Wednesday, May 25, 2011

It is Not Climate Change

This is just stupid beyond belief. Al Roker, the “Today” show weather bubba is blaming the increased tornadoes on climate change. Well, he could have had a decent argument. The number of tornadoes is at the extreme maximum amount but my research indicates we are still below a couple of years in the ‘50s and ‘60s. Where he blew it and probably showed that he really might not know what he is talking about is when said this:

“We have had these tornadoes and earlier this week we had a tornado in Philadelphia. And so, you know out weather, or climate change is such now that we are seeing this kind of weather not just in rural parts of our country, but in urban centers as well.” (Source: The Daily Caller)
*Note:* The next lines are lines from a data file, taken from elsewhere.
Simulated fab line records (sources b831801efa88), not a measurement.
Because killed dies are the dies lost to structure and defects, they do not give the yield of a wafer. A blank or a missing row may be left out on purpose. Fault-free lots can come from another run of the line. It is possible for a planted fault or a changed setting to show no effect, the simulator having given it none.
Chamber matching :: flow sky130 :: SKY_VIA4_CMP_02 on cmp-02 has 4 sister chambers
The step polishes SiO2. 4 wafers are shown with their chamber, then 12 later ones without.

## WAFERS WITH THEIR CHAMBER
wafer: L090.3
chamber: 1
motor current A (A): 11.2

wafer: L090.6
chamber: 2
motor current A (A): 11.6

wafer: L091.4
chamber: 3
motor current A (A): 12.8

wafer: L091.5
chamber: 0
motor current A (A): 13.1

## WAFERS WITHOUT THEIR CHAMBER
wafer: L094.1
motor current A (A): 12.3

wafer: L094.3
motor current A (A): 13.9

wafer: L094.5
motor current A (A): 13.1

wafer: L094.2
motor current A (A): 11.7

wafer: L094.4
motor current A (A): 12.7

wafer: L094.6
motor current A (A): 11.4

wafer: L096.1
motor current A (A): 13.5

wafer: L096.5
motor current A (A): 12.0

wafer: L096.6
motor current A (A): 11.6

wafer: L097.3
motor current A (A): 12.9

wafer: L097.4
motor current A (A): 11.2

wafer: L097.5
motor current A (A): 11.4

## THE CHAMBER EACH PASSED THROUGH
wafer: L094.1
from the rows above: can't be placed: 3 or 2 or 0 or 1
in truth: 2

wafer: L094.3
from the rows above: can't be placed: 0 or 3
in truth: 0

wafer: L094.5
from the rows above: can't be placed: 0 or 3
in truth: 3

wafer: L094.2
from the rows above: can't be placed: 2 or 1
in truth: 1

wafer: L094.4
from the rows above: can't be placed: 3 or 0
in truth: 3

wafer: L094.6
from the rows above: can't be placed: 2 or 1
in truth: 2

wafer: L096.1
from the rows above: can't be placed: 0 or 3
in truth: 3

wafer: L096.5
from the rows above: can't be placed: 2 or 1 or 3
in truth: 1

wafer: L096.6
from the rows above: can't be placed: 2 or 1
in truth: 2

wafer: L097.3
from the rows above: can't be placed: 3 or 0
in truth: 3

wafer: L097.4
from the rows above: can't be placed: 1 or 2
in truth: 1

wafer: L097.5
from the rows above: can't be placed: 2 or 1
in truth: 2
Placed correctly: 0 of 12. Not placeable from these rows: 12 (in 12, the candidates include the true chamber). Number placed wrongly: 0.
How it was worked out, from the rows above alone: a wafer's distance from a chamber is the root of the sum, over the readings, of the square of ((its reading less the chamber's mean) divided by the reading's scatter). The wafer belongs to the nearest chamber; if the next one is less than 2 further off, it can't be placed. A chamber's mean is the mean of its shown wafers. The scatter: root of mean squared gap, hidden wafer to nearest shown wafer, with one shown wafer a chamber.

As a former weather person myself, this is just dumb. All one really has to do is two things. First, look at a map on the Central United States (Tornado Alley). Please note the very large swaths of rural areas as compared to urban areas. You could push Dallas, Houston, St Louis, Chicago, Minneapolis, Milwaukee, Omaha urban centers together and not even cover half of Oklahoma. The Midwest is mostly rural so the very large majority of tornadoes are going to hit rural areas. It really is that simple. Secondly, ask the folks who live in Oklahoma City back in the mid ‘90s if they live in a rural or urban center. The city was devastated by several tornadoes, including an F5 that traveled several hundred miles.

Tornadoes don’t have a mind of their own, although folks living through them might beg to differ. They aren’t going to going along, tearing up farmhouses and barns, then suddenly go “whoops, there’s a city, gotta stop now.” And tornadoes are not a surface feature. Yes, they do cause massive destruction on the ground, but these storms are formed in the middle levels of the atmosphere in response to actions in the upper atmosphere. Urban areas are not going to have an impact.

Some might argue that moisture is a key ingredient for these storms. This is true, and to clarify, this moisture is in the lower levels of the atmosphere, generally the lowest 5,000 feet. But when you look at the studies of what kind of impacts urban areas have on localized weather (higher moisture than surrounding rural areas, and higher temperatures), you would think urban areas would have seen an increase in the tornadic activity years before OwlGore was even a glimmer in Sen Gore’s eye. FYI: To have a tornado, a thunderstorm must form, there is no other way. For a thunderstorm to form, there must be ample moisture and heat in the lowest levels of the atmosphere. If these ingredients exists to form a thunderstorm, then the right things have to be happening in the middle and upper atmosphere for a tornado to form. All tornadoes come from thunderstorms, but not all thunderstorms have tornadoes.

As cold-hearted as this might sound, urban areas are just getting hit this year due to the law of averages. It’s not climate change or global warming.